Lily Briscoe’s accomplishment of her painting is also symbolic to a great extent. Lily sees that Mrs. Ramsay’s gift of harmonizing human relationship into memorable moments is “almost like a work of art” and in the book art is the ultimate symbol for the enduring ‘reality’. She neither in first nor in second part of the work of fiction can be able to complete her picture. In the whole period that contains more than a decade, she is perplexed about to fill the gap of her picture, but at the lighthouse, she executes her production. This symbolizes that an artist can be impeccable in his art when he reaches and finds the final limitations of reality or truth.

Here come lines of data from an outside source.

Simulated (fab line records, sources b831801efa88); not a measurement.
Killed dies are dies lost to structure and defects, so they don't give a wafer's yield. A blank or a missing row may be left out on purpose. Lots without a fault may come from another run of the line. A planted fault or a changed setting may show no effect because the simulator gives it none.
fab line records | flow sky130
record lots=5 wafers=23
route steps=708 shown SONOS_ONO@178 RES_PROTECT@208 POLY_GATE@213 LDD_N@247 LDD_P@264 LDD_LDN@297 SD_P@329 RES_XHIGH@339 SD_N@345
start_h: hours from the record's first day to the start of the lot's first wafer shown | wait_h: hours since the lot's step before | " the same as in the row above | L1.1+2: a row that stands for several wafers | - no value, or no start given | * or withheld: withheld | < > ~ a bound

The uses of symbols serve the purpose of introspection, self-awareness, and openness to the unconscious in the novel.  To The Lighthouse is a masterpiece of construction through symbolism.
To the Lighthouse’: Emblematic of Social Change/A Feminist Novel
‘To the Lighthouse’ scrutinizes the role of women or more specifically, the evolution of the modern woman. The two main female characters in the novel, Mrs. Ramsay and Lily Briscoe, both represent different views on life and follow different paths on their search for meaning. Lily Briscoe transcends the traditional female gender roles embodied by Mrs. Ramsay; by coming into her own as an independent and modern woman, she symbolises the advent of modernism and rejection of traditional Victorian values.
The traditional female gender roles of passivity and submission are first reinforced by Mrs. Ramsay's attitude and behaviour towards her husband and the guests at her house. Mrs. Ramsay is not a helpless woman but she is not independent in the way that Lily Briscoe is. While she is perfectly capable of being the boss of trivial and "womanly" things such as dinner, the higher level decisions are always made by her husband.
Virginia Woolf's To the Lighthouse illustrates a bridge between the worlds of the Victorian mother and the modern, potentially independent woman. The Victorian woman was to be absorbed, as Mrs. Ramsay is, by the task of being mother and wife. Her reason for existing was to complete the man, rather than to exist in her own right. Mrs. Ramsay certainly sees this role for herself and is disturbed when she feels, momentarily, that she is better than her husband because he needs her support to feel good about himself and the life choices he has made. Yet the end of the Victorian era saw the rise of women's rights and greater freedom for women to excel without men or children.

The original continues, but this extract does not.